The coolest and most expensive car at DAC this year had to be the McLaren P1, priced at $1,150,00 and powered by a 903 hp gas/electric hybrid. Electronics are used in autos to provide safety features, infotainment, motor control and performance.
Also at DAC this year there was an Automotive Village with more cars and experts from both EDA and IP vendors on hand to explain how up to 25% of a new car’s cost comes from electronic systems.
Related – Noise-Coupled analysis for Automotive ICs at DAC
Ravi Ravikumar from ANSYS organized an automotive track with three invited speakers from Infineon, Freescale and Tesla.
Ajay Kashyap from Infineon presented on: Achieving Power and Reliability Sign-off for Automotive Semiconductor Designs. Consider that driving in a car we use an anti-lock brake system (ABS) to help us stop safely, an airbag system in case of a collision, electrically powered steering (EPS) or even Advanced Driver Assistance Systems (ADAS) like parallel parking. Ensuring high quality typically means that engineers have to look at reliability metrics like power and timing while effected by dynamic voltage drops within an IC.
Engineers at Infineon have used a design methodology to check and fix dynamic voltage drop issues by analyzing VDD and VSS levels that affect data integrity, and the effects on switching and non-switching signals.

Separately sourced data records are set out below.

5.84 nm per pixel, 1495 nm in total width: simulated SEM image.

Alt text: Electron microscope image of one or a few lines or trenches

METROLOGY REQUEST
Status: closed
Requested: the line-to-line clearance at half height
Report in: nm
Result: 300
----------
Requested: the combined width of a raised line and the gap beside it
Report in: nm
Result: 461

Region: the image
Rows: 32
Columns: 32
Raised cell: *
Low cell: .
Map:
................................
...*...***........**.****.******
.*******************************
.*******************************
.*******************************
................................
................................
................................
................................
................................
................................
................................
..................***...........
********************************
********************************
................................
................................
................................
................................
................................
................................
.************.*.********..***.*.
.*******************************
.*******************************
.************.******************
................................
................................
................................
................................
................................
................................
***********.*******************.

Related – Will your next SoC fail because of power noise integrity in IP blocks?
The speaker from Freescale was Jehoda Refaeli and his talk was on: Thermal Integrity and Thermal-aware EM Reliability Check for 3D Stacked Dies in Automative Application. Freescale has been designing automotive ICs like multi-core MCUs to control systems like the powertrain, safety, motor and battery control. Stacking a memory chip on top of an SoC in 3D fashion can benefit power consumption and communication speeds, but engineering needs to verify that thermal issues are under control and don’t cause reliability issues.
Freescale engineers use a design flow that includes a Chip Thermal Model (CTM) for each die in a 3D stack. They use a concurrent simulation for power thermal convergence to analyze and avoid thermal run-away. EM reliability is impacted by the temperature, so a thermal analysis is performed to understand self-heating effects.
The CTM has a thermal profile and adding wire temperatures allows for a thermally-aware EM reliability check. Finite Element Model (FEM) analysis is used to calculate a wire’s temperature rise and 3D decay. Engineers now can understand both thermal and EM reliability for a 3D stacked die.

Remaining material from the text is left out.